FILM 500: INTRODUCTION TO GRADUATE FILM AND MEDIA STUDIES
Fall 2014
Seminar: Wed. 1-4 pm, Rich Building 103
Screenings: Tues. 8-10 pm, White Hall 205
Instructor
Dr. Tanine Allison
404-712-4393 (office)
Office: 109B Rich Building
Office Hours: Mondays 9:30-11:30 am and by appointment
Readings
- Amy Villarejo, Film Studies: The Basics, 2nd edition (Routledge, 2013)
- John Hill and Pamela Church Gibson, eds., The Oxford Guide to Film Studies (Oxford, 1998)
- Tino Balio, Hollywood in the New Millennium (BFI, 2013)
- Henry Jenkins, Sam Ford, and Joshua Green, Spreadable Media: Creating Value and Meaning in a Networked Culture (NYU, 2013)
- Additional readings will be provided for you as PDFs or online
RECOMMENDED: Kristin Thompson and David Bordwell, Film History: An Introduction, 3rd ed. (McGraw Hill, 2010)
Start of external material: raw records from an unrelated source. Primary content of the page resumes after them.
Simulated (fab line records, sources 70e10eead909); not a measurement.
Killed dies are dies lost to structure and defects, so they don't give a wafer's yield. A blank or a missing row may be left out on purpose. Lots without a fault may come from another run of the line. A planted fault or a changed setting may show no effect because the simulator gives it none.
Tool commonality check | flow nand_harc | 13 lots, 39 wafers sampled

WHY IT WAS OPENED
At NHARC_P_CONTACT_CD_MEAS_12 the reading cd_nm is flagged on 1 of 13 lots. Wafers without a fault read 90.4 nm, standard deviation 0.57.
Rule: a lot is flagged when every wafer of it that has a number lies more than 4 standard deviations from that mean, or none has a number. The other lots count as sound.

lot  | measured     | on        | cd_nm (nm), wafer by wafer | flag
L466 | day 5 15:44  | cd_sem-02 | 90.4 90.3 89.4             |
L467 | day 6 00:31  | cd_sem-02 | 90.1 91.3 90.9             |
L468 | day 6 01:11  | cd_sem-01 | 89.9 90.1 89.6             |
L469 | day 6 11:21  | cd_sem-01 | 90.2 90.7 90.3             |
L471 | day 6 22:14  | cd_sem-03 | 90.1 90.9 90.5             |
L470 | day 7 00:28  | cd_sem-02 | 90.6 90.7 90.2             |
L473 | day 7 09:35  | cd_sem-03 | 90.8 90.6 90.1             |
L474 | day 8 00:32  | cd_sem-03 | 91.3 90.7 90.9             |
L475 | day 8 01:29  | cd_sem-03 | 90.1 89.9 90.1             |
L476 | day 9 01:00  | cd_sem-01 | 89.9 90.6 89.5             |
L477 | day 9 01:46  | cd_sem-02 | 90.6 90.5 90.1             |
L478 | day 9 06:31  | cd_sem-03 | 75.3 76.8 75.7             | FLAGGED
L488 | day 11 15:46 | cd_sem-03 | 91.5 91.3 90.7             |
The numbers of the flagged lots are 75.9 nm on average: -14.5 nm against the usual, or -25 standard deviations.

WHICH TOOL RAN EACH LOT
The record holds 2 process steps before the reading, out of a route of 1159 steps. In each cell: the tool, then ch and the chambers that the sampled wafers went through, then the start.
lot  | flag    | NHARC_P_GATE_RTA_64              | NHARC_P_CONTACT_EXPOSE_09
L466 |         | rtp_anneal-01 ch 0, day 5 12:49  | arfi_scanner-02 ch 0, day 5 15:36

***In addition to book costs, you should budget $12 for registering a Domain name for your website. Financial assistance for this charge is available.
Domain of One’s Own
This course is part of the Domain of One’s Own project. As a participant in this program, you will author and administrate a personal website, create multimodal texts, and complete course work with a variety of digital tools.
- No prior experience with web design or digital authoring is required for successful completion of course work.
- Student work will be published to the web and available to reading publics beyond the class and university.
- Once you have completed the course, the site you built is yours to continue to develop into a personal cyber-infrastructure that may include, but is not limited to, course projects, a professional portfolio, resume/CV documents, social media feeds, and blogs.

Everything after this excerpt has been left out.